This library was written as a part of my university dissertation. My report looks at the advantages of running complex matrix operations on a dedicated hardware device such as a graphics card (GPU) over a conventional processor (CPU). The focus of this library is a Pade Approximation Algorithm which is commonly used in Quantum Control to calculate the exponential of a matrix.

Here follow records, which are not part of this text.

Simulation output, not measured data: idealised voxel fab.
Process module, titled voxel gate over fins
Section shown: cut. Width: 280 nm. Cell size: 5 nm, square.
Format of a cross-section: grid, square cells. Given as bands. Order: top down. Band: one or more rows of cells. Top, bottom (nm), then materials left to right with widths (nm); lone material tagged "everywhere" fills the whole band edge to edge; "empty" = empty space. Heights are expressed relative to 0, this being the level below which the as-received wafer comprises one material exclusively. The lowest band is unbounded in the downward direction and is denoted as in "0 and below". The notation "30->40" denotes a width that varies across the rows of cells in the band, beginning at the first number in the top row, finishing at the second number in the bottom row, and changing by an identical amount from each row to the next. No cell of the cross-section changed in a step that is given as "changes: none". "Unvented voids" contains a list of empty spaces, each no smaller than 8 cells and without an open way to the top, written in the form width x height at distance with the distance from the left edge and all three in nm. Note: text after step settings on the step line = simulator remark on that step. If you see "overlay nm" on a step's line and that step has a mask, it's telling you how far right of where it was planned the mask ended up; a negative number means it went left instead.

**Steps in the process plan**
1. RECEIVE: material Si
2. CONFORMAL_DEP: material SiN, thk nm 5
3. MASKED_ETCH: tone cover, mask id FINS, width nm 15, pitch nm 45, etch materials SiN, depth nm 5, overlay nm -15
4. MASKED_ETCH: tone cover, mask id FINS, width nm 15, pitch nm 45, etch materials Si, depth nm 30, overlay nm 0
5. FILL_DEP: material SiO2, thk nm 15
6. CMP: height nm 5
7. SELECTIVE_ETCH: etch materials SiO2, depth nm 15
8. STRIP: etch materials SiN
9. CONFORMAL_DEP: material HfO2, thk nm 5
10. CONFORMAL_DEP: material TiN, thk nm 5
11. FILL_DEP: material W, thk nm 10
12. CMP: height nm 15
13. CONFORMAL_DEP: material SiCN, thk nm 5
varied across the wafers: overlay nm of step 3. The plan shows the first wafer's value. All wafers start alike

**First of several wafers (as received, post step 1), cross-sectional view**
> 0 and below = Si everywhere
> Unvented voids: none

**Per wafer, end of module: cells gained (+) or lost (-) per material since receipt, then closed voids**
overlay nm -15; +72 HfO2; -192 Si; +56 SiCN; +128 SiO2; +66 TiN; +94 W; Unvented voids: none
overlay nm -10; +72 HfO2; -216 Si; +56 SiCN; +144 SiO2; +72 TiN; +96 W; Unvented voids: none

The library is written in C++ and CUDA and runs on any Windows or Linux machine with a CUDA capable device (Compute Compatibility >= v2.0).
Example.h
#include "src/CUDAMatrix.cuh"
int main(int argc, char **argv);Example.cpp
#include "Main.h"
int main(int argc, char **argv) {
try {
// Set matrix size
int size = 5;
// Input variables
std::complex<double> i = std::complex<double>(0, 1);
CUDAMatrix A(size, {
1, 0, 0, 0, 0,
0, 2, 0, 0, 0,
0, 0, 3, 0, 0,
0, 0, 0, 4, 0,
0, 0, 0, 0, 5
});
// Result variables
CUDAMatrix eA(size);
CUDAMatrix eAi(size);
// Create timers
CUDATimer t1, t2;
// Calculations
t1 = CUDAMatrix::exp(A, eA);
t2 = CUDAMatrix::mul(eA, i, eAi);
// Output
std::cout << "A" << A << std::endl;
std::cout << "e^A" << eA << t1 << std::endl;
std::cout << "e^A * i" << eAi << t2 << std::endl;
} catch (std::exception e) {
std::cout << std::endl << e.what() << std::endl;
}
return 0;
}